KUALA LUMPUR: Malaysian palm oil futures jumped to a record high above 4,800 ringgit a tonne on Wednesday, lifted by a rally in crude oil prices and anticipation of a drawdown in September inventories.
The benchmark palm oil contract for December delivery on the Bursa Malaysia Derivatives Exchange climbed 124 ringgit, or 2.62%, to 4,862 ringgit ($1,163.16) a tonne in early trade, rising for a third consecutive session.
Fundamentals
US oil prices rose for a fifth straight session to their highest since 2014 amid global concerns about energy supply on signs of tightness in crude, natural gas and coal markets.
Stronger crude oil futures make palm a more attractive option for biodiesel feedstock.
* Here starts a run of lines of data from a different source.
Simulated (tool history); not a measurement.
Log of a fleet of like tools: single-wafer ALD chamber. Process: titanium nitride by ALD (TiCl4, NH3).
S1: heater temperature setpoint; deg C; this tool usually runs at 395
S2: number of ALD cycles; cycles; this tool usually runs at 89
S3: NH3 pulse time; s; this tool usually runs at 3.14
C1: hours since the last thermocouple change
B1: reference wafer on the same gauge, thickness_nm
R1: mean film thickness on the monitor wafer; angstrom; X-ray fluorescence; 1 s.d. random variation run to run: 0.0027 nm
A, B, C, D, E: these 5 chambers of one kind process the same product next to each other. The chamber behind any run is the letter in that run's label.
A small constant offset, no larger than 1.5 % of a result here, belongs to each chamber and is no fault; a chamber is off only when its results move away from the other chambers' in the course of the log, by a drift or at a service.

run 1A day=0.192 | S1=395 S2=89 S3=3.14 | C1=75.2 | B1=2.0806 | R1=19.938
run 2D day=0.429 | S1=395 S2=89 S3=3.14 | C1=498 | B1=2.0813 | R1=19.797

Malaysia's palm oil stocks at the end of September likely fell by 2.5% month-on-month to 1.83 million tonnes due to higher export volume, CGS-CIMB Research said in a note on Tuesday. The forecast was in line with a Reuters' poll estimating a 0.36% decline.
Soyoil prices on the Chicago Board of Trade were almost unchanged, after jumping nearly 4% in the previous session. The Dalian exchange is closed until Thursday for a public holiday.
- Palm oil is affected by price movements in related oils as they compete for a share in the global vegetable oils market.